Guest, John S. The Yezidis: A Study in Survival. Routledge, 1987. 350 p.
John Guest has chosen to write about one of those tantalisingly elusive communities, often small in numbers, which one finds here and there embedded colloidally in the main strata of Middle East societies; in this case, the Yezidis, a people whose very antiquity invites consideration of an associated mystery, the mechanics of survival for a small group when confronted with the constant challenge and threat of cultural assimilation. The very few European travellers who crossed the comfortless and unmapped wastes of northern Mesopotamia in the nineteenth century occasionally encountered the name, but only uncertainly the reality, of the Yezidis, a community usually dismissed by the Ottoman pashas of Mosul, in whose province they were largely to be found, as a worthless set of devil-worshipping trouble makers. They only worsened the nomadic turbulence of Ottoman Kurdistan, exchanging the life of sedentarists for that of marauders whenever a sequence of dry seasons occurred, or rival Kurdish tribal confederations closed in on their temporary success as farmers.
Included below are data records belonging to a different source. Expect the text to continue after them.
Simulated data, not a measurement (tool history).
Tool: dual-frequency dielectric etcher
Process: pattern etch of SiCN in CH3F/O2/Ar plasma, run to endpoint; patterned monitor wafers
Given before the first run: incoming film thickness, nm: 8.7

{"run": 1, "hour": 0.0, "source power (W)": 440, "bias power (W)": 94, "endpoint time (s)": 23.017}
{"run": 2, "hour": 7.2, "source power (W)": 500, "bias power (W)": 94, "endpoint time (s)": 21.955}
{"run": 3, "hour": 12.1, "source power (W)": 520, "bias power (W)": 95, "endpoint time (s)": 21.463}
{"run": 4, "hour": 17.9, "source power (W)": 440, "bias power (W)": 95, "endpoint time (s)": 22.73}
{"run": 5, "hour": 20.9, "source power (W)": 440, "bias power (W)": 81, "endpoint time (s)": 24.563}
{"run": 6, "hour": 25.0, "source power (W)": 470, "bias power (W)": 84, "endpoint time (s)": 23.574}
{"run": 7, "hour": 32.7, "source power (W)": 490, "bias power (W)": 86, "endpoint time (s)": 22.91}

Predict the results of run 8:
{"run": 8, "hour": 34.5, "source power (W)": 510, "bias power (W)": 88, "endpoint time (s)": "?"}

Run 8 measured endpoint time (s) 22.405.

Unclassifiable with Muslims, Christians or Jews as Ahl al-Kitab, as people blessed with the divine revelation of a God-inspired book, the Yezidis found themselves consigned by their nominal rulers to the Dahr ul-Harb, that Domain of War where unguided mankind lived in theological darkness. Consequently, Yezidi land, lives and property were available to any pious folk able to prevail over them, and in effect they were outlaws, which was by no means the fate of most Kurds, however great their reputation for disloyalty at the Ottoman Porte. Extant eighteenth-century firmans admonish vezirs and pashas to be mindful of the Yezidis as an intractable law-and-order problem. While few Europeans sensed that Ottoman knowledge of the Yezidi people and their religion was sketchy in the extreme, fewer still possessed the linguistic skills necessary to press more systematic enquiry to a fruitful conclusion. Just finding the Yezidis in their mountainous homelands was difficult enough. Thus for a long time they made only peripheral appearances in the scholarship of orientalists or the recollections of travellers.